Saturday, 12 April 2008

Winsor McCay

By a spooky coincidence there was an article about Maurice Sendak in this Saturday's Guardian magazine supplement here in the UK. The article was by Jonathan Jones, one of the paper's art critics. Maybe because it was by an art (proper art, high art - not comic book art) critic it was full of how Sendak's work was reminiscent of all kinds of real artists.

Sendak was great because his babies were like those of Philip Otto Runge and Caspar David Friedrich. The floppy dough aeroplane of In the Night Kitchen was reminiscent of Claes Oldenburg's soft sculptures. Well done Maurice.

It is not that these statements are necessarily false, it is just typical of a critic more used to gallery art. They tend to know little about popular art forms and therefore even when they praise - as Jones does here with Sendak - they have to validate that approval in some way.

The more obvious work that In the Night Kitchen is reminiscent of is Winsor McCay's Little Nemo in Slumberland strips. The homage is obvious (and Sendak has acknowledged it) to anyone who knows Little Nemo, but is still seldom mentioned. To his credit Jones does mention the Little Nemo link, but then describes it merely as a '1900 New York comic strip' and says nothing of Winsor McCay. He mentions Philip Otto Runge, but not Winsor McCay!

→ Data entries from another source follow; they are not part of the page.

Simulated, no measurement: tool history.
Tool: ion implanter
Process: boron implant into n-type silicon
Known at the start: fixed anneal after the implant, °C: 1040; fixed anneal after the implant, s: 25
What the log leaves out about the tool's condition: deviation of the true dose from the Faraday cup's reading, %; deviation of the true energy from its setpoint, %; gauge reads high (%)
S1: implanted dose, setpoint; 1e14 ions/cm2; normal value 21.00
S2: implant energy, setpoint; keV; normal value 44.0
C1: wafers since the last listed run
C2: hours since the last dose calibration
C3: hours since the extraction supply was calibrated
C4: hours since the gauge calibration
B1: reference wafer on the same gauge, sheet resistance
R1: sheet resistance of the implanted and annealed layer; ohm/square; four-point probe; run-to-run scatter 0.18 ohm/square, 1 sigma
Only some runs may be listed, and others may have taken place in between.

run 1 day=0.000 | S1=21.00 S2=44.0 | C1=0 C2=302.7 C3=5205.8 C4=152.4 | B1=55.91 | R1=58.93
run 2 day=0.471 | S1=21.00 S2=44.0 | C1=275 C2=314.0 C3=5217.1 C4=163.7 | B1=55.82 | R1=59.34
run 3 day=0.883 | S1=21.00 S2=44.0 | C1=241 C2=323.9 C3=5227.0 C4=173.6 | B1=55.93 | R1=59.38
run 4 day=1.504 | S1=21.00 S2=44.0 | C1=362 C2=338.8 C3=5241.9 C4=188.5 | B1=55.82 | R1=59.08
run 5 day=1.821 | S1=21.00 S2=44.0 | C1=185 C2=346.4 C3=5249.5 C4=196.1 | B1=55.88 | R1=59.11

Winsor McCay is a hugely influential figure, it is just that his influence has been in areas (comic books, animation) that clearly do not interest Jonathan Jones. His work is subtle and weird and brilliant. Jones says, 'While the original is a congested, chaotic comic strip, what Sendak does is give the images more air to breathe. . .'

Chaotic? Congested? I don't think so. There is more going on in Macbeth than there is in Dr Who, but that isn't normally seen as being in Dr Who's favour. He says that Sendak is constantly wondering 'what pictures can show that words can't tell', when McCay, not Sendak, was the master of sequential drawing.

Pat Sendak on the head by all means, but don't do it by elbowing Winsor McCay out of the picture.